A little over a week ago, in a talk I gave at the Appalachian Center at the University of Kentucky, “Trash the System or Crash the Planet,” I noted that Naomi Klein and many other environmentalists treat the natural environment as scarce, as immutable or given.

What is strange about that argument is that it’s exactly the framework—of unlimited desires and limited means—that forms the basis of the economic theory she and others—including me—are so critical of. It’s how neoclassical economists, the ones who promote free trade and criticize any and all forms of government intervention, understand the world: through the lens of scarcity. It’s how they arrive at their conclusion that, in a world of private property and free markets, self-interested households and corporations will arrive at an efficient allocation of scarce resources. All societies face the same problem—scarcity—and free markets are the best way of dealing with it.
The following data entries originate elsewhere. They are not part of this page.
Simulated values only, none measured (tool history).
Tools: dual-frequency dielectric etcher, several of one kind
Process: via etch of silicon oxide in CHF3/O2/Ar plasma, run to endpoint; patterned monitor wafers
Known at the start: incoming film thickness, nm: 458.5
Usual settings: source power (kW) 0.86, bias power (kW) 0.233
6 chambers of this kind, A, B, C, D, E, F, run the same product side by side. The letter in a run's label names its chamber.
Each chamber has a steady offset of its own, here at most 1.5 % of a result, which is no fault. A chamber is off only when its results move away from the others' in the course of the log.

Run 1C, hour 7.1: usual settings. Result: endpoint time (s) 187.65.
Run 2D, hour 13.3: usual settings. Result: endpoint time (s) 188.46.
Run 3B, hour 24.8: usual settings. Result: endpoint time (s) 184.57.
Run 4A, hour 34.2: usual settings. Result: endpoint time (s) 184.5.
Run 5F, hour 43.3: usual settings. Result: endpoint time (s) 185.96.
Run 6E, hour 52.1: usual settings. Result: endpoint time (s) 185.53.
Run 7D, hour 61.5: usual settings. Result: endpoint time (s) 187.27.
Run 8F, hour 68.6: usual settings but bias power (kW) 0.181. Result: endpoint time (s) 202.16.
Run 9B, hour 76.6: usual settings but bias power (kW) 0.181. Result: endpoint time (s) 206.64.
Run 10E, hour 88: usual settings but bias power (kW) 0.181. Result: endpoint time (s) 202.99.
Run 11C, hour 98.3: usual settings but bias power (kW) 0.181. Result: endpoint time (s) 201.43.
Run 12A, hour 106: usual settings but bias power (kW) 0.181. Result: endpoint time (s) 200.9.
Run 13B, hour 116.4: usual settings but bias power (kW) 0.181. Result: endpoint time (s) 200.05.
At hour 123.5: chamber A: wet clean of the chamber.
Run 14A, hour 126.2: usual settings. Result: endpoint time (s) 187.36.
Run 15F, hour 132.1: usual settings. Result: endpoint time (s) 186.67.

Now, I understand that free-marketeers actually want it both ways: a scarce nature in their neoclassical theories of value, and natural limitations that can ultimately be overcome (as in this recent piece by Matt Ridley) through technological innovation.

But what about that notion of scarcity?

What Klein and others seem NOT to want to imagine is that each society—each way of organizing the economic dimensions of our lives, each way of arranging the production, consumption, and distribution of goods and services—has its own laws of resources, both human and nonhuman. Of workers as well as of oil, of population as well as water. What that means is that changing institutions leads to a change in scarcity—of what is scarce, how it is scarce, what scarcity means, and so on. It is not a question of acknowledging and adapting to scarcity, as neoclassical economists want us to do, but of undoing existing forms of scarcity by changing the institutions whereby we treat resources—again, both human and nonhuman—as scarce. Instead of what? Instead of abundant, overflowing, unproductive, and so on.

What I have in mind, of course, is George Bataille’s critique of the classical notion of utility or usefulness in favor of the notion of expenditure. An abundant instead of a scarce nature.

A concrete example of what I have in mind is a dispute—one that is back in the news as a result of the ruling by a federal judge in favor of seed giant Monsanto Co. in a lawsuit filed on behalf of 60 family farmers, seed businesses and organic agricultural organizations challenging the company’s seed patents. Monsanto is creating a particular kind of scarcity, which is useful to its bottom line, a scarcity of patented seeds and intellectual property, which stands opposed to the farmers who want to save and share seeds, and thus to treat nature as not scarce but abundant. As providing abundant seeds and proliferating food variety and as the basis of livelihood for millions of farmers. Or, to invoke another example, the scarcity of land as private property for cattle ranchers in Brazil versus the abundance of latex, with carefully scored rubber trees, for rubber-tappers like Chico Mendes, who was subsequently killed for attempting to protect the abundance of the forest and the livelihoods of the rubber-tappers.

The challenge, it seems to me, is to treat scarcity as an economic and social construction, as the product of particular kinds of institutions and discourses, and to tap the potential of rethinking nature as abundant.

To do so will allow us to imagine trashing the system and, at the same time, avoid crashing the planet.